Scoping a digital project is the most under-invested part of most agencies' workflows. People rush it because it isn't billable, and then they spend the next six months arguing about what was actually in scope. Here's the one-week discovery process we use to avoid that.

Why one week

Less than a week, and you don't have time to truly understand the problem. More than a week, and you're either over-engineering the discovery or you've identified that the project is too complex for fixed-scope and should be a retainer engagement.

One week is also the right length to commit to as a discrete piece of work — clients can carve out the time, and our team can focus on one engagement at a time.

Day 1: Kickoff and stakeholder interviews

We start with a half-day kickoff workshop. The client brings the decision-makers — usually a founder or product lead, an engineering lead if relevant, and whoever owns marketing. We bring the design lead and the engineering lead who'll likely run the project.

The workshop has three sections:

  • Vision and constraints. What does success look like in six months? What's non-negotiable? What's flexible?
  • Users. Who is this for? What do they currently do? What's their alternative if our project doesn't exist?
  • Risks and unknowns. What scares you about this project? Where are the integrations or migrations you're nervous about?

The afternoon is for one-on-one stakeholder interviews. We talk to anyone who'll have to live with the result.

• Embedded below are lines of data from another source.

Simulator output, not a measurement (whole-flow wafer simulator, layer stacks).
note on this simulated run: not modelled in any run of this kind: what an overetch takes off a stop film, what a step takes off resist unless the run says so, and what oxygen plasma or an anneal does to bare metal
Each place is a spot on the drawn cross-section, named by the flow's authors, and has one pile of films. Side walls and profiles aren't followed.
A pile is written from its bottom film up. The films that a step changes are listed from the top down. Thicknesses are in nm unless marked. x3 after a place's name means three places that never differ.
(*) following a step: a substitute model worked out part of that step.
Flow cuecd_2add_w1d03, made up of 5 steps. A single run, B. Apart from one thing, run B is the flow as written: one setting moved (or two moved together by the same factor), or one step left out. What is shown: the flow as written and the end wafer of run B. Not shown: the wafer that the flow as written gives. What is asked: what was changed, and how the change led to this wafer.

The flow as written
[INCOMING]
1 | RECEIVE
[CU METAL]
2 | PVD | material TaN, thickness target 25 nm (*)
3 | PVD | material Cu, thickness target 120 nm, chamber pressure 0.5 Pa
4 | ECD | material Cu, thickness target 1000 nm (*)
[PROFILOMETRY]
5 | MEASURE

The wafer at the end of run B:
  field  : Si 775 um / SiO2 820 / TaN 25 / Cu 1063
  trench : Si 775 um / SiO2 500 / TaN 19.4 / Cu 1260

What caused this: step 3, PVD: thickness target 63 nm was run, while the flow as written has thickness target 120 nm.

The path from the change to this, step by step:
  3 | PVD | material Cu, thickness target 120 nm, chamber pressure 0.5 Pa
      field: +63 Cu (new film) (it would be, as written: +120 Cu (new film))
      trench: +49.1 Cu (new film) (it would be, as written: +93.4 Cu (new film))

Day 2: Technical and design audit

If the project involves replacing or building on existing systems, we audit them. For a marketing site rebuild, that means crawling the existing site, identifying every page type, and noting performance, SEO, and accessibility issues. For a software project, it means reviewing the existing codebase, the data model, and the deployment story.

We're not yet trying to solve anything. We're inventorying reality.

Day 3: Architecture and design exploration

Now we start sketching. The design lead is exploring layout directions, key page types, and information architecture. The engineering lead is sketching the technical architecture — what's the data model, what services are involved, where are the failure modes.

These are deliberately low-fidelity sketches. We're testing approaches, not committing to any. The day usually ends with two or three viable directions and a clearer sense of which one fits.

Day 4: Scope, milestones, and budget

This is the hardest day. Based on the previous three, we draft a scope: the exact pages, screens, features, and integrations included. We draft milestones: what's delivered at each checkpoint. And we draft a budget: how many designer-weeks, how many engineer-weeks, what the timeline looks like.

The crucial discipline is being honest about what's not included. The scope document lists exclusions almost as prominently as inclusions. "Multi-language support is not included." "Migration of historical CMS content is not included unless we use the optional migration package."

If we can't write a scope with confidence, that's the signal that this project should be a retainer or that we need more discovery before quoting.

Day 5: Review, revise, and deliver

The last day is a working session with the client. We walk through the scope document, the milestones, the budget, and the assumptions. They push back. We revise. By the end of the day, we either have a proposal everyone agrees with — or a clear sense of what would need to change.

The deliverable is a single document:

  • Problem statement and project goals.
  • Recommended approach and key decisions.
  • Detailed scope with inclusions and exclusions.
  • Milestones and timeline.
  • Budget and payment schedule.
  • Assumptions and dependencies.
  • What happens after launch (support, retainer, handoff).

Why this works

The week of discovery is almost always cheaper than the cost of getting a project wrong. We've never had a project go badly off-scope when we did this discovery well. We've had several projects go badly off-scope when we skipped it.

The client is paying us for clarity, not just for code and pixels. The scoping week is where most of the clarity gets manufactured.

When we skip it

The exception is small projects — under £15K — where a week of discovery would consume too much of the budget. For those, we run a one-hour scoping call and write a one-page scope. The cost of a misstep on a small project is small enough that the lighter process is the right trade-off.

For everything bigger, the scoping week pays for itself many times over.